Permission has been given for the London Overground to be extended to a new housing development at Barking riverside.
The Barking Riverside development has been described as the largest brownfield development opportunity in Western Europe, with the potential for 10,800 new homes, housing around 27,000 people.
The importance of a transport upgrade of some sort is clear as at the moment the houses would be built in a total transport black-hole. Options for bus services or extending the DLR were looked at, and dropped, in favour of a short extension of the London Overground from its current terminus at Barking town centre.
The railway is in fact critical to the housing development, as its a condition that the railway be approved in order for the housing to be built.
The site, without the railway would be limited to 1,500 homes, but now that permission is granted, that unlocks permission to build an additional 9,300 homes. In case the railway is approved, but not built, there is a provision to limit the housing development to 4,000 homes, until the railway is open.
The extension is estimated to cost £229 million in 2016 prices with an outturn cost of £263 million including inflation assuming construction starts in the financial year 2017/8 and is completed in 2021.
Of this, £91 million is coming from TfL and £172 million from the housing developer.
It is in the Mayor’s own best interest to push ahead with the housing development, as the GLA owns 49% of the development, with the rest owned by London & Quadrant New Homes.
So in effect, TfL/GLA’s contribution actually covers around two-thirds of the cost of the railway, although the GLA can be expected to recoup its share of the housing development contribution from the sale of homes.
When operational, London Overground services would no longer terminate at platform 1 at Barking station but would be diverted to run through platforms 7 and 8 which are currently used by c2c and freight services.
From there, the new route would run along existing lines until just to the east of Barking Tilbury Line Junction at which the East Thameside lines diverge from the direct lines to Southend and Shoeburyness.
There would be a remodelling of the existing Ripple Lane freight sidings in order to create dedicated tracks for London Overground services to the north of those sidings and separate from the lines carrying c2c services.
From a point just to the east of Renwick Road, new twin track lines would rise on a grade-separated viaduct over the existing freight terminal and Choats Road before continuing on a viaduct to a new elevated station near to the waterfront within the proposed Barking Riverside development.
The track and signalling layout would make passive provision for a second station just to the west of Renwick Road. That could support the development on commercial land for an additional 5,000 -7,500 homes in what is called Castle Green.

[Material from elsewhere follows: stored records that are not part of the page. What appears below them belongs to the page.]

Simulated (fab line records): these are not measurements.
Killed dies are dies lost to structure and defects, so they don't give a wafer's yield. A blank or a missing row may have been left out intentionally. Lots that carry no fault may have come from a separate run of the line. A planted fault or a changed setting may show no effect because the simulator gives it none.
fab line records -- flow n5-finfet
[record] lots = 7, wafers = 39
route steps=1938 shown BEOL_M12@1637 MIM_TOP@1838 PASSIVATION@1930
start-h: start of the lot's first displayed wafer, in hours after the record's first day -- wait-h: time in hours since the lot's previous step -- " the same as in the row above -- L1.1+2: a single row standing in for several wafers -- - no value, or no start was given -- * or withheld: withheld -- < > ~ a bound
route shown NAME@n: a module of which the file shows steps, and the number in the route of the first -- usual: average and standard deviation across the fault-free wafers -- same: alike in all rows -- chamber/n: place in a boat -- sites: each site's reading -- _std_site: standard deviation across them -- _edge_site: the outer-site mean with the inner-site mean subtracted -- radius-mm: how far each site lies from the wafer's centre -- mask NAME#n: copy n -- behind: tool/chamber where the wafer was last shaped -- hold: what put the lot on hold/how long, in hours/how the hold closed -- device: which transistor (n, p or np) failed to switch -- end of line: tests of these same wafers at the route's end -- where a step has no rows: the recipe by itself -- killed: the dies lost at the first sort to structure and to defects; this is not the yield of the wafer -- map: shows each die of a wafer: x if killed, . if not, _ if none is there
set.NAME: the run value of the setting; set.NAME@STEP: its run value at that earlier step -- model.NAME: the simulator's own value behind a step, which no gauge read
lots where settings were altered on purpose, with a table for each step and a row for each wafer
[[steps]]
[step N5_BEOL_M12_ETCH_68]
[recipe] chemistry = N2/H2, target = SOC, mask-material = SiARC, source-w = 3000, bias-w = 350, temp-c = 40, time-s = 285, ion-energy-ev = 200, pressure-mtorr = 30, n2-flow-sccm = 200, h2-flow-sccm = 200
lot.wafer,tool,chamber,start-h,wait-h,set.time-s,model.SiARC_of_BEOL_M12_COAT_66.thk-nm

All the construction plans are based on the expectation that the London Overground will eventually upgrade the line to 5-car trains. At the moment it has 2-car diesel trains, to be replaced with 4-car electric trains next year, and potentially later expanded to 5-car units.
There is also an option to extend the line under the Thames to Thamesmead, but that would require the demolition of the viaduct they plan to build for the current extension. It seems that the viaduct is worth building today, because of the development benefits, but worth demolishing later if needed, mainly as any such tunnel wouldn’t happen until the 2030s at the earliest, if at all.
Another less noted benefit of the railway extension is that the sea cargo terminal DP World London Gateway plans to remodel the Ripple Lane sidings, next to the future Renwick Road station as part of the scheme, which will improve the ability to integrate freight services into the passenger timetable.
If everything proceeds as planned, expect new a new station to appear on the tube map around the middle of 2021.